Case Summary: McCann -v- Monaghan District Court & Ors [2009] IEHC 276


Republic of Ireland

Where legislation governing imprisonment for non-payment of a debt would continue to affect the Plaintiff even if the order under challenge were quashed, the High Court proceeded with a hearing addressing the legislation's constitutionality.

Click here to read the judgment.


This case concerned two issues. First, the Plaintiff challenged the validity of an order for her arrest and imprisonment for failing to comply with an instalment order. Secondly, the Plaintiff argued that the legislation under which the order was made was incompatible with the Constitution and the European Convention on Human Rights. The Defendants proposed that the original imprisonment order be quashed and the matter remitted to the District Court. They argued that it was unlikely that the Plaintiff would be imprisoned if a more realistic instalment order was put in place.


The High Court held that an order quashing the imprisonment order would not render the issue of the legislation's constitutionality moot.


In declining merely to quash the imprisonment order, Laffoy J stated that this would fail to address the substance of the Plaintiff's case.

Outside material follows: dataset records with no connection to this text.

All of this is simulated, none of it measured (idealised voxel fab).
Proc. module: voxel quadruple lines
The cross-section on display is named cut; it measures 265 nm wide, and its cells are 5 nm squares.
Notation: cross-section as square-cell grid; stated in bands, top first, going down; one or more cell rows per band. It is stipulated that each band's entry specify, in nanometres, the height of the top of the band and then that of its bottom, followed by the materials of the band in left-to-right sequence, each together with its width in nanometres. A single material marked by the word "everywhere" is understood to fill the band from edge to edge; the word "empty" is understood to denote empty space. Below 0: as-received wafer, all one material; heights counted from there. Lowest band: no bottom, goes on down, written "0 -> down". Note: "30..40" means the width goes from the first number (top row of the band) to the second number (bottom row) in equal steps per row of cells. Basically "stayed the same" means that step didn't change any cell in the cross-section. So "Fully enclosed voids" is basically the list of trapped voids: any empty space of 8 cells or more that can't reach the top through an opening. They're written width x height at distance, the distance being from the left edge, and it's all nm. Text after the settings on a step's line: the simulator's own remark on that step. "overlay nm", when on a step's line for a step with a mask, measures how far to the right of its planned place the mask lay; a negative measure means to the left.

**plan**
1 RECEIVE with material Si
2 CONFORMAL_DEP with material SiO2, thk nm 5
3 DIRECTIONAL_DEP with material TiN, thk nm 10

The possibility of the Plaintiff being committed in the future was not the relevant test. Instead, "the test is whether the impugned legislation has already actually or potentially affected the Plaintiff's rights or interests". Significantly, Laffoy J found that if the legislation escaped scrutiny, the Plaintiff's right to liberty could still be affected by the very same legislative procedures in the future. Laffoy J adopted language used in the Canadian case of Borowski v. Canada, stating "there remains a live controversy - whether the impugned legislation is valid...more importantly, there is a live controversy as to the plaintiff's potential treatment as an indigent judgment debtor by State authorities, in particular, the District Court, in the future in the event of the Credit Union pursuing such a remedy."

Points of note

The High Court did not consider that it would be issuing an "advisory judgment" in ruling on the constitutionality and compliance with the Convention of the impugned legislation. The judgment would determine issues not only regarding the historic treatment of the Plaintiff by the Credit Union and the District Court, but also her potential future treatment as a judgment debtor.